Just to show that I am still a bit strange even as an adult, did you know that Queen Elizabeth I loved sugary treats. Every single day. She would then brush her teeth with a honey mixture so that she could fall asleep with a sweet flavour in her mouth. You can imagine that it didn't do much for her dental health and by the time she was 50 all her teeth were black. Some had been removed when they became rotten and it affected her speech. Half her mouth was toothless and her words were difficult to understand. The ladies of the court blacked their teeth with soot to emulate the Queen. Oh my goodness me, why? She was sexually abused as a child by the husband of Catherine Parr, her father's final wife. When Catherine died, Edward Seymour wanted to marry Elizabeth for a way to steal the crown and continue on with his pedophilic ways. This is all well documented by the way. Sometimes it is the man in the suit that is the worst sexual offender, someone who should be above reproach. My husband worked with sex offenders and never told me their names, of course, but that they were often the least offensive person you could imagine. The kind man who offers to look after your children while you go to the shops, the person in authority who shows an interest, the uncle, the trusted friend. Why are some people fixated about Drag Queens abusing children? Firstly they would need to undo layers and layers of clothing to even get close to doing the act. And then the glitter? Do you know how much glitter travels? All the police or parents need to do is follow the trail of glitter from child to offender. Nope, I don't think so. I attended pantomimes as a child and we all knew that Cinderella's ugly step-sisters were male and we loved it. It was slapstick comedy that appealed to young and old. Drag Queens are amazing. Walking around with all that paint on their faces, strapped and wigged and whatevered up the wazoo, goodness, they put in so much effort for very little reward. Panto was performed on ice in Durban. The weather outside was frightful, (at least 40degrees C or over 100 degrees F.) And those men were skating with all those hot layers of clothing, throwing imaginary buckets of water on people in the front row and clowning around till we laughed until our sides hurt. Good times. I always wanted to be Cinderella, but of course, I have no balance and skating was an impossibility then as it is now.

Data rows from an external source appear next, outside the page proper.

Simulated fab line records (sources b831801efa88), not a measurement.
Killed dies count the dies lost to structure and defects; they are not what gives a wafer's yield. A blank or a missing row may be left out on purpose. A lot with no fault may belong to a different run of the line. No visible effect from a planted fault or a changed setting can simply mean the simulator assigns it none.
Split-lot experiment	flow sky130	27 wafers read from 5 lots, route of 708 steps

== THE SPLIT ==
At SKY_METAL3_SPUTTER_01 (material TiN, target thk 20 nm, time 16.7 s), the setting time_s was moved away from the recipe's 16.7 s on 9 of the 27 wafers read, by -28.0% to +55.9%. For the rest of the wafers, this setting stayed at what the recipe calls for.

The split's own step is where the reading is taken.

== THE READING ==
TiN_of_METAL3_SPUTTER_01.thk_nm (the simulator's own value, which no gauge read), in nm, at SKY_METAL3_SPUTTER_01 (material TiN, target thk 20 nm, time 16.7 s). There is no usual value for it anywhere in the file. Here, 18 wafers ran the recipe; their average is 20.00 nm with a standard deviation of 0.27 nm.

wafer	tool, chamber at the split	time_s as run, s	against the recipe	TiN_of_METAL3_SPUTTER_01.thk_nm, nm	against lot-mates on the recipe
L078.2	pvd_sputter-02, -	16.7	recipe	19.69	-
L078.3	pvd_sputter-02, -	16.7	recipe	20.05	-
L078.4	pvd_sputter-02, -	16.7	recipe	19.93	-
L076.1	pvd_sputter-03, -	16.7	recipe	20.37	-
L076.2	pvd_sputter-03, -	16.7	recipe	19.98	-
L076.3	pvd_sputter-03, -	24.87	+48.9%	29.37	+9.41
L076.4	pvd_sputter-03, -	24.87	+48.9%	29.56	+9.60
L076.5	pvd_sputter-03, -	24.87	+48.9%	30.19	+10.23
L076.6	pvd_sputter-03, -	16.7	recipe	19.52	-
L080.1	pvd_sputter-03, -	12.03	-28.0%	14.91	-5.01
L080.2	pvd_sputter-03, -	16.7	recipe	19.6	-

Our end of life kitty has finally shuffled off this mortal coil and yesterday we laid her to rest. She has been a companion for my daughter for 16 years and this cold weather was playing havoc with her sore joints. With a short visit to the vet and a quiet jab of a needle, she left us to grieve her passing. She left me one final gift, a big poop in the middle of my bathroom floor. Did she conspire with my Cape file snake? No, she found it too difficult to climb into the litter box and who can blame her. May she be listening to the song of the sun and chasing mice under Queen's thrones, may her rest be eternally beyond comfort and may she be waiting with all our other fluffy friends when we finally meet again. I leave you with an Irish blessing:


May sweet things never rot your teeth

And may trees and flowers sing you a lullabye,

While guitars strum the feelings of your heart

Gently and with grace, always and forever.

Let kittens find rest in your lap

And snakes offer their healing,

May rain bring rejuvenation

And toothless Queens call you amazing,

crazy and fabulous every day of your life.


Oh okay, it's not really an Irish blessing, but hey, I try. Or as my mother always said "You are very trying Patricia, very trying."